4/22/2025 at 7:01:42 PM
In another post (https://alexshtf.github.io/2025/03/27/Free-Poly.html) the author fits a degree-10000 (ten thousand!) polynomial using the Legendre basis. The polynomial _doesn't overfit_, demonstrating double descent. "What happened to our overfitting from ML 101 textbooks? There is no regularization. No control of the degree. But “magically” our high degree polynomial is not that bad!"So... are _all_ introductions to machine learning just extremely wrong here? I feel like I've seen tens of reputable books and courses that introduce overfitting and generalization using severe overfitting and terrible generalization of high-degree polynomials in the usual basis (1,x,x^2,...). Seemingly everyone warns of the dangers of high-degree polynomials, yet here the author just says "use another basis" and proves everyone wrong? Mind blown, or is there a catch?
by ForceBru
4/22/2025 at 11:50:13 PM
The catch is that orthogonal polynomial bases (like Legendre) implicitly regularize by controlling the Riesz representer norm, effectively implementing a form of spectral filtering that penalizes high-frequency components.by ethan_smith
4/22/2025 at 9:22:32 PM
https://arxiv.org/pdf/2503.02113This paper shows that polynomials show most features of deep neural nets, including double descent and ability to memorize entire dataset.
It connects dots there - polynomials there are regularized to be as simple as possible and author argues that hundredths of billions of parameters in modern neural networks work as a regularizers too, they attenuate decisions that "too risky."
I really enjoyed that paper, a gem that puts light everywhere.
by thesz
4/22/2025 at 8:50:47 PM
No. All the textbooks know that polynomials of high degree are numerically dangerous and you need to be careful when handling them.The articles examples only work because the interval 0 to 1 (or -1 to 1) were chosen. For whatever reason the author does not point that out or even acknowledges the fact that had he chosen a larger interval the limitations of floating point arithmetic would have ruined the argument he was trying to make.
10^100 is a very large number and numerically difficult to treat. For whatever reason the author pretends this is not a valid reason to be cautious about high degree polynomials.
by constantcrying
4/22/2025 at 9:53:45 PM
He seems reasonably explicit about this:""

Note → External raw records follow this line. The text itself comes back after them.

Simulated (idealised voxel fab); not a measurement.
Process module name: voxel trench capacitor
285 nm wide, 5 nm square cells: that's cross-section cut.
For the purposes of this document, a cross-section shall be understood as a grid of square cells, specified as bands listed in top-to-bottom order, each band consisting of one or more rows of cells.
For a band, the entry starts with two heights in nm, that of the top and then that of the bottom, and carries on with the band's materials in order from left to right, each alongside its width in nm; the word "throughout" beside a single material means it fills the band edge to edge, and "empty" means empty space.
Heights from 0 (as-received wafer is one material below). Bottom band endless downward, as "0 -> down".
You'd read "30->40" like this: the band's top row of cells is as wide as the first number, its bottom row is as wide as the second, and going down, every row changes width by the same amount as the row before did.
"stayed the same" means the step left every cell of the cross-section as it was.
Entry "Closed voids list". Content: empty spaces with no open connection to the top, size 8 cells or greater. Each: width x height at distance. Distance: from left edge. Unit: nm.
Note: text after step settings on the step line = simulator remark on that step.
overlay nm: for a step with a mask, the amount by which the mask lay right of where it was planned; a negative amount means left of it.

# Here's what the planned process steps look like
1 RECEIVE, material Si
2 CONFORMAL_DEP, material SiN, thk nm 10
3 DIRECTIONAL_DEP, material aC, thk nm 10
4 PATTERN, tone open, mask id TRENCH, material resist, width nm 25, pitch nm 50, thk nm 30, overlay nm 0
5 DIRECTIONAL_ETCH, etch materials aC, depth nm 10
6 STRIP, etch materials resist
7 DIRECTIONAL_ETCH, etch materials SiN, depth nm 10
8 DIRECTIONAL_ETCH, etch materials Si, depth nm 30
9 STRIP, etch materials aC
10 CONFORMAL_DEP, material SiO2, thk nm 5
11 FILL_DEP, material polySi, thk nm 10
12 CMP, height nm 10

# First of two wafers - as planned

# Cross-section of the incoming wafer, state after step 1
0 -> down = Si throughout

This means that when using polynomial features, the data must be normalized to lie in an interval. It can be done using min-max scaling, computing empirical quantiles, or passing the feature through a sigmoid. But we should avoid the use of polynomials on raw un-normalized features.
""
by heisenzombie
4/22/2025 at 10:22:07 PM
No.This paragraph has nothing to do with numerics. It is about the fact that continuous functions can not be approximated globally by polynomials. So you need to restrict to intervals for reasons of mathematical theory. This is totally unrelated to the numerical issues, which are nowhere even acknowledged.
by constantcrying
4/23/2025 at 1:02:41 AM
But what's the point in acknowledging numerical issues outside of [-1,1] if polynomials do not even work there, as author explicitly notes?by vient
4/23/2025 at 6:05:26 AM
All polynomials "work" globally. That some polynomials form an orthonormal basis over certain intervals is essentially irrelevant.The author does not address the single most important reason why high degrees of polynomials are dangerous. Which is pretty insane to be honest, obviously to be honest you have to at least mention why people tell you to be cautious about high degree polynomials AND point out why your examples circumvent the problem. Anything else is extremely dishonest and misleading.
by constantcrying
4/23/2025 at 2:17:46 AM
Is there a mathematical proof or basis to back what you’re saying?by sheepscreek
4/23/2025 at 6:06:51 AM
That polynomials do not approximate continuous functions globally??That is pretty obvious. Consider that every polynomial grows arbitrarily large, but not every continuous function does.
by constantcrying
4/23/2025 at 8:14:23 PM
There is a simple corollary to Stone-Weierstrass that extends to infinite intervals, but requires the use of rational functions.by gthompson512
4/23/2025 at 9:01:36 AM
Actually they aren't. You never compute high powers of the argument when working with specialized bases.You use the recursive formula that both the Bernstein basis and the orthogonal polynomial bases are endowed with. This is implemented in numpy, so you don't have to do anything yourself. Just call, for example, np.polynomial.legendre.legvander to get the features for the Legendre basis.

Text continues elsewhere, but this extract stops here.